THE EXTENSION AMENDMENT PROPOSAL AND THE TRUST AMENDMENT PROPOSAL
Background
We are a blank
check company whose business purpose is to effect a merger, capital stock exchange, asset acquisition, stock purchase, reorganization or similar business combination with one or more businesses. We were incorporated in Delaware on January 15,
2021.
On March 8, 2021, we consummated our IPO of 30,000,000 public shares, excluding additional public shares sold pursuant to the
full exercise of the underwriters option to purchase additional public shares to cover over-allotments. On March 8, 2021, concurrently with our IPO, the underwriters exercised in full their over-allotment option to purchase an additional
4,500,000 shares. The shares were sold at a price of $10.00 per share, generating gross proceeds of $345,000,000. Simultaneously with the consummation of the IPO, we completed the private sale of an aggregate of 990,000 private placement shares to
our Sponsor at a purchase price of $10.00 per share, generating gross proceeds of $9,900,000.
A total of $345,000,000 of the net proceeds
from our initial public offering were deposited in a trust account established for the benefit of the Companys public stockholders.
The
Extension Amendment and the Trust Amendment
The Company is proposing to amend its charter and the Trust Agreement to extend the date
by which the Company must consummate a business combination to the Extended Date.

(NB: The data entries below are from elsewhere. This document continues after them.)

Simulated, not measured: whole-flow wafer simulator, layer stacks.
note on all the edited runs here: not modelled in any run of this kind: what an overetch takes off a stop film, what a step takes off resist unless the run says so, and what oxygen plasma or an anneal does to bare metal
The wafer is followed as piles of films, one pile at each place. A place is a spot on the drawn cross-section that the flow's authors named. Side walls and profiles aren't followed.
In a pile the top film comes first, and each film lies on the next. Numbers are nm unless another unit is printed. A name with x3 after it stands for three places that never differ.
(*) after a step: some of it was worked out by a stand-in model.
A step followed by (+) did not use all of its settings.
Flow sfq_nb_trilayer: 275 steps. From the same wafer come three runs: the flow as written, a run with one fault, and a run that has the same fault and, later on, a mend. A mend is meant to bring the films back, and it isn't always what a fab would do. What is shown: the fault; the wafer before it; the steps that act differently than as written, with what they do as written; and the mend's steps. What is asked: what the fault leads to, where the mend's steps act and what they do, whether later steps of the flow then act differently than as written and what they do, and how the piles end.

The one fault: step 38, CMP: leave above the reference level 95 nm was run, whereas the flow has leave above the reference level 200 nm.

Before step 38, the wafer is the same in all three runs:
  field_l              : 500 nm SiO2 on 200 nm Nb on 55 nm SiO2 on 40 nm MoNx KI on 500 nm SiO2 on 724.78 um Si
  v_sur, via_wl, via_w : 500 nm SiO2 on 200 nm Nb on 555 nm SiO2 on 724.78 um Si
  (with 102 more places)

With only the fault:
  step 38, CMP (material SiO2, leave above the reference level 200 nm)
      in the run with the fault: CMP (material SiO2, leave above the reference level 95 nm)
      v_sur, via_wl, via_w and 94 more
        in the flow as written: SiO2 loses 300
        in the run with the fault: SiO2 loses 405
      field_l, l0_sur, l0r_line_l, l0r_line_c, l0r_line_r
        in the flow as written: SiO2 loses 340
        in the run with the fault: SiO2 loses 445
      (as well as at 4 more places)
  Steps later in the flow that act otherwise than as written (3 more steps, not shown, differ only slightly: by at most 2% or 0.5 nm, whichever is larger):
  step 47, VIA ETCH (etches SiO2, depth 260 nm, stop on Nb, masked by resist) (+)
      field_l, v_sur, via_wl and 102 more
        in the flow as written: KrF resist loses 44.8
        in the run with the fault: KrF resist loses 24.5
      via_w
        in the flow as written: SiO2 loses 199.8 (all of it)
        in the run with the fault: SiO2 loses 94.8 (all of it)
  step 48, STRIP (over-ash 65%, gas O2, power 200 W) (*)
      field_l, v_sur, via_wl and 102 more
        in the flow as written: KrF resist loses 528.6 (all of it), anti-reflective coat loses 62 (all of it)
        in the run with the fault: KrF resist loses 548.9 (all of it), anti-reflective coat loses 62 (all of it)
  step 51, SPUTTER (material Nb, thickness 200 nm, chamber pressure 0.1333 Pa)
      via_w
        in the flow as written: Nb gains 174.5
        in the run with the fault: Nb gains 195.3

The sole purpose of the Extension Amendment Proposal
and the Trust Amendment Proposal is to provide the Company with sufficient time to complete an initial business combination. Approval of the Extension Amendment Proposal and the Trust Amendment Proposal is a condition to the implementation of the
Extension.
We are currently in active discussions with respect to a business combination. In the event that we enter into a definitive
agreement for an initial business combination prior to the special meeting, we will issue a press release and file a Current Report on Form 8-K with the SEC announcing a proposed business combination.
On February 10, 2023, we signed a non-binding letter of intent with the Target. Completion of the
business combination with the Target is subject to, among other matters, the completion of due diligence, the negotiation of a definitive agreement providing for the transaction, satisfaction of the conditions negotiated therein and approval of the
transaction by our stockholders. While we intend to enter into a definitive agreement with the Target, there can be no assurance that a definitive agreement will be entered into or that the proposed transaction will be consummated.
If either the Extension Amendment Proposal or the Trust Amendment Proposal is not approved and the Company has not consummated an initial
business combination within the Combination Period, the Company will (i) cease all operations except for the purpose of winding up, (ii) as promptly as reasonably possible but not more than ten business days thereafter, and subject to
having lawfully available funds therefor, redeem 100% of the outstanding public shares, at a per share price, payable in cash, equal to the aggregate amount then on deposit in the trust account, including any interest earned on the trust account
deposits (which interest shall be net of taxes payable and expenses related to the administration of the trust account and after setting aside up to $100,000 to pay dissolution expenses), divided by the number of then outstanding public shares,
which redemption will completely extinguish public stockholders rights as stockholders (including the right to receive further liquidation distributions, if any), subject to applicable law, and (iii) as promptly as reasonably possible
following such redemption, subject to the approval of our remaining stockholders and our Board, in accordance with applicable law, dissolve and liquidate, subject in each case to our obligations under Delaware law to provide for claims of creditors
and the requirements of other applicable law.